Based on our analysis, seven fundamental topics must be studied to reach a better understanding of plasmas and plasma-surface interactions. These topics are: the sources of excitation, the physics of partially and fully ionized plasmas, the radiation emitted by the plasma, the plasma confinement, the plasma phase transformations, the plasma boundary conditions at surfaces and the characterization of plasma modified surfaces and interfaces (structure and composition). These seven fields are highly interconnected. Each step must involve experimental characterization and numerical simulation to get a full picture of what’s happening in the plasma and at the surfaces and interfaces.
For example, different energy sources are available to create plasma at the laboratory scale: MW, DC, AC, RF (capacitivly and inductively coupled), HF, Arc. The coupling of the source with the gas phase influences the plasma composition, the concentration and nature of ions, electrons, excited neutrals and photons. Creation and losses of plasma species as well as recombination, impact ionization, ion-atom interchange and charge exchange are responsible for density and temperature gradients in the plasma. The plasma composition must be carefully characterized in terms of species and energy distributions to be able to understand gas phase nucleation or the surface interactions (substrate or chamber wall). These interactions with substrates and walls in turn modify the composition and interactions between species in the plasma. They also lead to functionalization, deposition (nucleation and growth), etching and implantation in the substrate. A thorough characterization (structure and composition) of the modified surface must be carried out to understand the role of species and energies.

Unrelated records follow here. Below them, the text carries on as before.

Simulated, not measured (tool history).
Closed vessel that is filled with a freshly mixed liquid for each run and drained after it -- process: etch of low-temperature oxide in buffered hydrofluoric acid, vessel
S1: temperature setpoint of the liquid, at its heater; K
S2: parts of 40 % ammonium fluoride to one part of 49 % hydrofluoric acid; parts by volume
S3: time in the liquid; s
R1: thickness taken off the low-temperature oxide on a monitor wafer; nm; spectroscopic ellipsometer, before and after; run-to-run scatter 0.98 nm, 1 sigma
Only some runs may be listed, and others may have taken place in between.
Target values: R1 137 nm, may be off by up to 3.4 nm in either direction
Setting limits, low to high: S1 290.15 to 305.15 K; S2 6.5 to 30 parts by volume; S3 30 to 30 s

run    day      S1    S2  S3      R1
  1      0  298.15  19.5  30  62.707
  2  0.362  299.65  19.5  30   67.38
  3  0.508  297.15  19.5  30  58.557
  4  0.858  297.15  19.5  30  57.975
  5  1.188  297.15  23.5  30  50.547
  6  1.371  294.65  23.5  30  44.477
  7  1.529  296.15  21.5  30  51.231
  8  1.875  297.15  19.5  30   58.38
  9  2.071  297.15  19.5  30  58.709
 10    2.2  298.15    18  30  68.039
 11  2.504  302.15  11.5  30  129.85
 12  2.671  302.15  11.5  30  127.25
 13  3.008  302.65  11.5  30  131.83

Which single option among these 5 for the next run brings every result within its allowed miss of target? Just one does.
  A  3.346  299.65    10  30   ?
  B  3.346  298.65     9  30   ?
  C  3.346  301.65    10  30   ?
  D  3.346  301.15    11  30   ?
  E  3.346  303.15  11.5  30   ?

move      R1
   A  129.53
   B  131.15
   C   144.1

We will start by studying model systems (gaseous phases containing a limited number of reactants, i.e. oxygen and/or nitrogen, giving a limited number of products) for which it is possible to characterize experimentally a maximum of key parameters and for which the geometry is not too complex for numerical simulations. A limited number of substrates will be selected as representative examples of material types (i.e. a polymer, a metal and a semi-conductor).The experiments will provide inputs for numerical modelling, and the simulation results will allow improvement of the experimental procedures.
Progressively, the systems will get more complex to approach the practical plasma conditions used in surface treatment or encountered in astrophysical environments.